What do toilet paper and club soccer have in common?
According to Forbes magazine, 2007 marks the 150th anniversary for both. Of course, variations of the game have been around for centuries (just like toilet paper substitutes, one hopes). But an important step on the long, fitful path toward organized competition was taken on October 24, 1857 with the founding of Sheffield Football Club. Unlike other inventions from 1857, such as elevators and transatlantic telegraph cable, competitive club soccer didn’t immediately become a big-time commercial enterprise. Sheffield FC didn’t even have any one to compete against, forcing the club to stage games between members–bachelors vs. married men, for example. And it would be nearly three decades later before open professionalism was given the stamp of approval by the FA. It’s hard to believe that just 150 years ago today’s glamour game was a chaotic mess of quasi-professionals whose play was governed by a motley patchwork of rules.
Forbes is a business publication, so the article duly notes how soccer’s worldwide sporting dominance has helped to enrich shareholders of Nike, Adidas, and Rupert Murdoch’s NewsCorp. Real Madrid and Manchester United are global brands and ownership of top English clubs is the province of the super-wealthy. Apparently this is news to some Forbes readers.
As I read about the beautiful game’s humble origins, I began to think about what life was like in 19th century England. What did people do for fun? Was soccer the only game in town? Just how did it become so popular?

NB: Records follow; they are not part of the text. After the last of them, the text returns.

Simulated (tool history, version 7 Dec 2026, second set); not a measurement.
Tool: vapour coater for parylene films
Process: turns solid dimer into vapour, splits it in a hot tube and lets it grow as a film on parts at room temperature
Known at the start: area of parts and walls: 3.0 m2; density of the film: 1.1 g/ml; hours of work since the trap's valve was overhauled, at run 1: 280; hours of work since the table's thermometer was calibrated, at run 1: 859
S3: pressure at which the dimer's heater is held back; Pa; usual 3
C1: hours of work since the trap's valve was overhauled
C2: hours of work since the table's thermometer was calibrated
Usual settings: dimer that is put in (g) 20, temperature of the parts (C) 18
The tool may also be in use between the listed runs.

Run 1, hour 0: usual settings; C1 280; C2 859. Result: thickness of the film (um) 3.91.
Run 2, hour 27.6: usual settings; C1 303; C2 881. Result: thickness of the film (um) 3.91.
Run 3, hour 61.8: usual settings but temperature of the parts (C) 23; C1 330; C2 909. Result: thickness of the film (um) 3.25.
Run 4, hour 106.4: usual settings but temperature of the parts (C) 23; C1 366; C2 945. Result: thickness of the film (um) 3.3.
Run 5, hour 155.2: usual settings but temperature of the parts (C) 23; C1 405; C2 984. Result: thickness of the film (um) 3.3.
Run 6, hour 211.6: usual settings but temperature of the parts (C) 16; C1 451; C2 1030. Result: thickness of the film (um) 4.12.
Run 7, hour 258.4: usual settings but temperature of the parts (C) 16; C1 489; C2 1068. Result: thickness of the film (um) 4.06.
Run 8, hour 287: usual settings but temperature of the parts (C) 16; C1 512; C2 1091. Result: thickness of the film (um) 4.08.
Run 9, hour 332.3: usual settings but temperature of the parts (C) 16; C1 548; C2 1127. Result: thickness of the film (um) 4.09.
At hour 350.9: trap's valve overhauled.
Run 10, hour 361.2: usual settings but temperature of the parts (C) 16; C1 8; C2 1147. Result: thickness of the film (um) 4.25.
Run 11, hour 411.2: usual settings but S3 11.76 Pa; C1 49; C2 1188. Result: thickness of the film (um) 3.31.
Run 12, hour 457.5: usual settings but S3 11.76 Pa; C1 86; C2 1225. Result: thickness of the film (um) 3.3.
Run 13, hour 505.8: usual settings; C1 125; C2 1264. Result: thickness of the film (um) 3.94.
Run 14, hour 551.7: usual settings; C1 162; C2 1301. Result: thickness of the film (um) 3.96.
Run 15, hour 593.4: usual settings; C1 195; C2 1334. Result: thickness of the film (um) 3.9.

With the help of Wikipedia and a library book called Sports and Games of the 18th and 19th Centuries by Robert Crego (Greenwood Press, 2003), I learned a bit more about Victorian sporting life. Cricket was already the most established team sport. It was far ahead of soccer in terms of standardized rules, organization, and popularity. Crego states that it was “flourishing” a full one hundred years before the founding of Sheffield FC.
And then there’s rugby football. It had begun to evolve separately from the kicking game by the early 1800’s. To my 21st century eyes, rugby seems like anything but an upper-class pastime, but that’s exactly what it was. The working class did take to the oval ball game as the century wore on. In fact, Crego describes how the 1876 Yorkshire Cup Challenge was won by a team of working blokes, much to the dismay of those who considered such men their inferiors. The Rugby Football Union was formed in 1870, just eight years after the London Football Association. The Rugby Football League was organized in 1895 to govern the different style of play that was prevalent among the clubs in the north of England.
Golf and tennis were always socially exclusive but boxing and horse racing thrived among all classes. Writing of boxing, Crego notes, “With Britain at the height of its industrial boom, even the factory hand and the common laborer had money to spend on entertainment.” Professional horse racing took root in the early 18th century. Races were often part of the entertainment at fairs and festivals, where spectators included both farmers and gentry. There were other sports whose appeal was mostly limited to public school students, or anyone else whose means allowed it: cycling, rowing, track and field, cross country running, and even field hockey.
Get the picture? Soccer didn’t develop in a vacuum. It was a survivor in a battle that was as rough and tumble as the economic competition that characterized the Industrial Revolution. Its beauty lay in its simplicity, lack of expense, and accessibility. Marketing, advertising, and public relations gimmicks were not part of the formula.
To get an idea of just how dominant football is in the English sporting landscape, consider the structure of the English Football League system. Fanciful names–to Yank ears, at least–like Wycombe Wanderers and Accrington Stanley populate the current League Two table, far below glittering “brands” like Manchester United and Chelsea. Yet League Two holds a lofty spot in the pyramid, compared to the likes of Moneyfields and Wimborne Town in the Wessex League (Premier Division).
And yet English football as a business couldn’t be described as a smashing success until the top teams split off into the Premier League in 1992. Revenues poured into the new league from the sale of television broadcasting rights, tapping into a huge global demand for its product. According to Wikipedia, the latest TV rights deal (2007) will bring the League 2.7 billion pounds over three years. Compare this to the Premier League’s first sale of TV rights to Sky back in 1991–191 million pounds over five years–and it’s easy to see how the average player’s salary rose from 75,000 to 676,000 pounds per year over nearly the same period (latest figures were for the 2003-04 season). And to think that we Americans have been rather pleased with the 2007 MLS season!
So all of this means…what, exactly? That the conditions that produced English football are so vastly different from those that gave birth to Major League Soccer that comparisons are a waste of time. The complaints of Euro-snobs (like me) about MLS quality are very much beside the point. The Brits, not to mention the rest of the world, should be better than us. They’ve been at it since the game was known as “mob ball” in the Middle Ages.
It will take many decades to cross the canyon that separates the English soccer experience from what we’ve got in North America. There are a handful of oases for those who are trudging across this expanse, namely Fox Soccer Channel, GolTV and Setanta. Most of the time–unless David Beckham’s in town–the local MLS team will welcome weary pilgrims with open arms. Major League Soccer may not completely quench everyone’s thirst. Yet with stars like Blanco, Dichio, Angel, and Altidore, new soccer-specific stadiums, and expanded live TV coverage–it’s no mirage, either.